In C.E. Pontz Sons, Inc. v. Purcell Constr. Co., 2015 Pa. Super. Unpub. LEXIS 3192 (Pa. Super 2015), the Pennsylvania Superior Court addressed the often disputed question regarding whether oral modifications to construction contracts have effect despite a contractual provision requiring written amendments to the contract. Holding with the prevailing case law, the Court found that oral modifications are enforceable for contracts that are not for the sale of goods.

C.E. Pontz subcontracted with Purcell, which was performing work on a municipal project. C.E. Pontz was to perform landscaping work for a total contract price of $3,500. Id. at 1. The subcontract clearly stated that “all change orders must be in writing, approved by [Purcell], and, in addition, approval for payment must be given by” the school district. Id. at 2. Not long after C.E. Pontz began performing the work contemplated by the subcontract, representatives from C.E. Pontz and Purcell had extensive discussions regarding work to be performed “in addition to the work included in the $3,500 contract price.” Id. Although C.E. Pontz agreed to perform this additional work – and did, in fact, perform the work – it failed to submit any change orders until after the work was completed. Id.

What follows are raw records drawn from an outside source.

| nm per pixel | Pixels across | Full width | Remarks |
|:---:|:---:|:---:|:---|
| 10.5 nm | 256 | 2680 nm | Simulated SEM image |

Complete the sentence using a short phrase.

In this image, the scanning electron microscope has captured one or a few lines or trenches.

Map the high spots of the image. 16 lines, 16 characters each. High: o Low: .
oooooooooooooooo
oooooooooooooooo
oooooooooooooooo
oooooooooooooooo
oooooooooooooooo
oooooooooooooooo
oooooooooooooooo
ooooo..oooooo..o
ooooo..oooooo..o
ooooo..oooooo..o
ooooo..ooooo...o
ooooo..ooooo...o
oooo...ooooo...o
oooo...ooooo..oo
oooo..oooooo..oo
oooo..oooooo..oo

Months later, C.E. Pontz submitted a request to Purcell for additional payment. Id. Despite the fact that Purcell admitted C.E. Pontz performed work beyond the scope of the initial contract, Purcell authorized only partial payment regarding the work performed. Id. As always, C.E. Pontz then sued, leading litigation through the compulsory arbitration division of Lancaster County, through a bench trial, and finally to the Superior Court.

At issue before the Superior Court is a fundamental, although at times fraught, issue: can a subcontractor collect for work performed via oral agreement when the written document precludes payment for such work?

Purcell first attempted to argue that under Scott Twp. School Dist. Authority v. Branna Constr. Corp., 185 A.2d 320 (Pa. 1962), the stricter “public contract” interpretation rules ought to apply because the project involved work on a public school. C.E. Pontz at 11. The Superior Court rejected this argument for two reasons. First, the Court found that Purcell waived the argument by failing to raise it at the trial court level. More importantly, the Court found that “Purcell’s reliance on Scott is misplaced because Purcell fails to explain how the parties’ written agreement qualifies as a ‘public’ contract when both entities are private companies.” Id. at 12. In other words, the stricter rules apply only when a government entity is a signatory to the contract at issue; subcontracts attendant to a government contract do not invoke Scott.

Having dispensed of that argument, the Superior Court found that, under the longstanding law of Pennsylvania a “written contract which is not for the sale of goods may be modified orally, even when the written contract provides that modifications may only be made in writing.” Id. at 13. The key in this case was that C.E. Pontz was able to establish clear and convincing evidence that Purcell not only knew, but approved of the additional work performed by C.E. Pontz. To permit the contractual defense proffered by Purcell would create potential windfalls for general contractors, and the Superior Court smartly reiterated the traditional rejection of the same.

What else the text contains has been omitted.